June 8, 1971 — First El Al 747 Takes Off

The first El Al flight using a Boeing 747 jumbo jet departs Lod Airport for London and New York. The fully booked flight carries 400 passengers. The Israeli government approved the purchase of the plane after El Al’s board of directors in 1967 recommended buying two 747s. The plane, which arrived from London on June 2 with Transportation Minister Shimon Peres and a few others, is nicknamed “The Flying Elephant” by El Al head Mordechai Ben-Ari.

June 9, 1967 — Troops Move Into Syrian Golan

Israeli troops led by Maj. Gen. David Elazar launch an offensive into the Syrian-controlled Golan Heights on the Six-Day War’s fifth day. Defense Minister Moshe Dayan, who had opposed moving into Syria, orders the attack after Syria announces at 3:20 a.m. its intention to accept a cease-fire. After an aerial assault, Israeli forces attack Syrian positions in five places. The offensive gives Israel control of the Golan before the cease-fire.

June 10, 1930 — Arab Leaders Admit Failure of Not Cooperating

Frederick Kisch, the head of the Jewish Agency’s political department, writes in his diary that sources say all members of the Arab leadership in Palestine except the mufti of Jerusalem acknowledge their failure in refusing to participate in British discussions about the future of Mandatory Palestine. While the Arabs have boycotted talks in opposition to any Jewish national home in Palestine, Jewish leaders have engaged the British and gained leverage.

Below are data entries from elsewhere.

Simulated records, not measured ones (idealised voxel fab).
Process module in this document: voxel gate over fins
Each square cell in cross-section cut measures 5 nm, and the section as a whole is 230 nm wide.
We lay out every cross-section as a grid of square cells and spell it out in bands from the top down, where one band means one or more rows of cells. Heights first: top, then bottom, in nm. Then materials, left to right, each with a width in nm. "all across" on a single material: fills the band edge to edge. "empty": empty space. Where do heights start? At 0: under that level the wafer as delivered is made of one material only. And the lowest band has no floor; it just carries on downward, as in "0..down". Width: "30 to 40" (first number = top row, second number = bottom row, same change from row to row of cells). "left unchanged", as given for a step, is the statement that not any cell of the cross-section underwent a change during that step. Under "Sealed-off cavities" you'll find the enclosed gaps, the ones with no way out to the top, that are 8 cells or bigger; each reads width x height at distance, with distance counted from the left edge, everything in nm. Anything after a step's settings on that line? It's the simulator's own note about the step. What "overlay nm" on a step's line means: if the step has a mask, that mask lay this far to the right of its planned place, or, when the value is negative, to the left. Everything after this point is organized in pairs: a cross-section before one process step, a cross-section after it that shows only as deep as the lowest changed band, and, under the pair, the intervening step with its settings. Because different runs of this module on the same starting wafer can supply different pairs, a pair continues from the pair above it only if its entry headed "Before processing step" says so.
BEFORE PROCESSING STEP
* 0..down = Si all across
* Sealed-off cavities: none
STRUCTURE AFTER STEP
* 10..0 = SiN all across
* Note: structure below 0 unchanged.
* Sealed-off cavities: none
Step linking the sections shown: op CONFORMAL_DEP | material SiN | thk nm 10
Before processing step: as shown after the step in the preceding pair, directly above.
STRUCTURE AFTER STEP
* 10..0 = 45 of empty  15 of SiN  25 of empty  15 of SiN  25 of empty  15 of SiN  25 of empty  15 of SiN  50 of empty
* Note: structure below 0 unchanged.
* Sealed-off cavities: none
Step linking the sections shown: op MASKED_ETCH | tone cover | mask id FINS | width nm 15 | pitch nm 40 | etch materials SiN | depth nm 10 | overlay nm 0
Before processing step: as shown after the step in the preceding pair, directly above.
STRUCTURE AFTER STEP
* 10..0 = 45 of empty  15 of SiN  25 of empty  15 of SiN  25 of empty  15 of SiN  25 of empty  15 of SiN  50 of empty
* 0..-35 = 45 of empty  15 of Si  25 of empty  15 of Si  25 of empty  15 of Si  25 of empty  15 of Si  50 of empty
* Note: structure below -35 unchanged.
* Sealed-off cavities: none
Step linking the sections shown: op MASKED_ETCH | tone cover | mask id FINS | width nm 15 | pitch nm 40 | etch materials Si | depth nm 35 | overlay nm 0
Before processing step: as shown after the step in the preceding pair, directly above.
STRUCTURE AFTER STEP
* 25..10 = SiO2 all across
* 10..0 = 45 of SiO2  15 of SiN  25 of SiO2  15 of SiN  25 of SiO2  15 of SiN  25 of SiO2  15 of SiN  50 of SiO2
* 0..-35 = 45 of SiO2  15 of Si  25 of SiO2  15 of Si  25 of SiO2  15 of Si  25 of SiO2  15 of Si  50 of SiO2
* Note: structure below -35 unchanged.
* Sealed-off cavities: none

June 11, 1947 — Emma Gottheil Dies

Emma Gottheil, one of the first female Zionist leaders, dies at her New York home at age 85. A native of Beirut, she was educated in Paris and moved to New York in 1891 after marrying Richard Gottheil, a Columbia University professor and son of the rabbi of the city’s Temple Emanu-El. The Gottheils were delegates to the Second Zionist Congress, and she helped found the group that became Hadassah, named in memory of her mother.